Embrace Your Rights! | 2019
January 1, 2020
Olivia Cantadori ‘23
Staff Writer
The First Amendment: Why Aren’t We Embracing It?
The first amendment guards our rights to free religion and press but most importantly, it protects our speech. The first amendment is by every means the very foundation of freedom in this country. By this, it has protected much of what has surfaced in the country, but for better or worse?
Without our rights, humans are nothing more than animals, floating through violence and oppression. But are we content in living without our rights, so long as there is someone to guide us and tell us what to say and what to do?
People have become more bold with their opinions due to the rise of social media but people are also growing increasingly lonesome behind their screen.
It seems that the only way to achieve any kind of connection with the rest of the human race is to voice our opinions over social media platforms.
The problem occurs when people use the world of social media to try to create actual social change. We put “Live Laugh Love” on everything, post inspirational quotes in front sunsets on Facebook, and send our prayers in the form of comments to the victims of gun violence, but no one actually does anything. Social media and what people post is one giant facade.

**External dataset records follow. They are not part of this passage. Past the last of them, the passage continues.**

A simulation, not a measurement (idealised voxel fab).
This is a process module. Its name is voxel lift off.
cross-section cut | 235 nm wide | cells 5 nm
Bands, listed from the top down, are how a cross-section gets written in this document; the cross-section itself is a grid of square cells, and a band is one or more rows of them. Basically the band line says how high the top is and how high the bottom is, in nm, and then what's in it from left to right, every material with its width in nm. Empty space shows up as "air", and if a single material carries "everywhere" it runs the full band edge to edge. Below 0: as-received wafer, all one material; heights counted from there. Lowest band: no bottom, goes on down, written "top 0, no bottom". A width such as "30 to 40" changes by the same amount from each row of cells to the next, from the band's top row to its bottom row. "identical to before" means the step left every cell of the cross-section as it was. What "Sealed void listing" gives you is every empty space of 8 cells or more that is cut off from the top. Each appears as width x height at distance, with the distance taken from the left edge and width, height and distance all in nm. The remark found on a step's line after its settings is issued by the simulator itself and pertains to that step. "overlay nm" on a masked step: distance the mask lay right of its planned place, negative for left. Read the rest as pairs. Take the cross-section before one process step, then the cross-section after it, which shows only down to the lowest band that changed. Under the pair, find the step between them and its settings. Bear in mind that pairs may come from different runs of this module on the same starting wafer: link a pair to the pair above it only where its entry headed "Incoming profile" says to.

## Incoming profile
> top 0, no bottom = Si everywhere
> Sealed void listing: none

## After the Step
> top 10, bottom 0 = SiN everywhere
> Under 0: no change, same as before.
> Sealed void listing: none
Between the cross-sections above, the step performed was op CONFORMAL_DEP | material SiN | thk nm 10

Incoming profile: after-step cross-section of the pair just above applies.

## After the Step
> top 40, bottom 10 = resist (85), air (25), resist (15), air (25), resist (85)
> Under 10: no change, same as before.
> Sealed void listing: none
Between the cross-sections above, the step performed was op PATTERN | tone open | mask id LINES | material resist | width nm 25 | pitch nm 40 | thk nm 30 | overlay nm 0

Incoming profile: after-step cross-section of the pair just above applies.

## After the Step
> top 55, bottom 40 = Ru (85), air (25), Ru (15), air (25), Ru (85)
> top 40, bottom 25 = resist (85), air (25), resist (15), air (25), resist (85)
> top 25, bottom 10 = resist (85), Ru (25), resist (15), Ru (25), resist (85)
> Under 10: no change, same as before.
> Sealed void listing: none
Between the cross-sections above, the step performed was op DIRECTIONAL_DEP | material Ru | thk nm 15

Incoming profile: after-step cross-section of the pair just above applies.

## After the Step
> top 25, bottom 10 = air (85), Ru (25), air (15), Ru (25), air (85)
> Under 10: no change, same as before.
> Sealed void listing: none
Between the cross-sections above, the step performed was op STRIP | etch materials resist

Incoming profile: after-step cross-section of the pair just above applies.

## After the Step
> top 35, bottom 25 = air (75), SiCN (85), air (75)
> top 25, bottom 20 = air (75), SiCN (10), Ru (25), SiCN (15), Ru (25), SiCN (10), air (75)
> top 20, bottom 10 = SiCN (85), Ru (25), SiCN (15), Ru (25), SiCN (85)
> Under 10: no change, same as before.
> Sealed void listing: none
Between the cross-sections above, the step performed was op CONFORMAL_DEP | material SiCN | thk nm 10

Can we trust what we see? Of course not! How can anyone possibly do anything, or say anything with any impact, emotion or importance, when people only focus only and believe everything we see or read on social media is true?
How can anyone expect to go anywhere blinded by a fake happiness and imitation social change?
We hide emotions everyday. We choose exclamation points when texting or posting to highlight our excitement and anger because people are offended by actual emotion – have we actually forgotten how to cry and how to shout, or is society just afraid to truly express themselves?
With social media we allow ourselves to be degraded, harassed, stepped on by racism, and sexism. Government officials laugh at hunger and rape in their country, and show no emotion, show no tears.
How wretched the human race has become in it’s cowardice. We use the first amendment as an excuse not to stand up for ourselves. ‘It’s not trespassing on the rest of our rights because of the first amendment’ we say, and yet we do not use that same right to fight against the injustice.
The reason for the first amendment is not to be a pathway for societal erosion, not to allow the powerful to step upon the rest until they think they can do nothing against it, but to allow the people to progress, unmarred by imitation happiness or outrange that we litter social media with.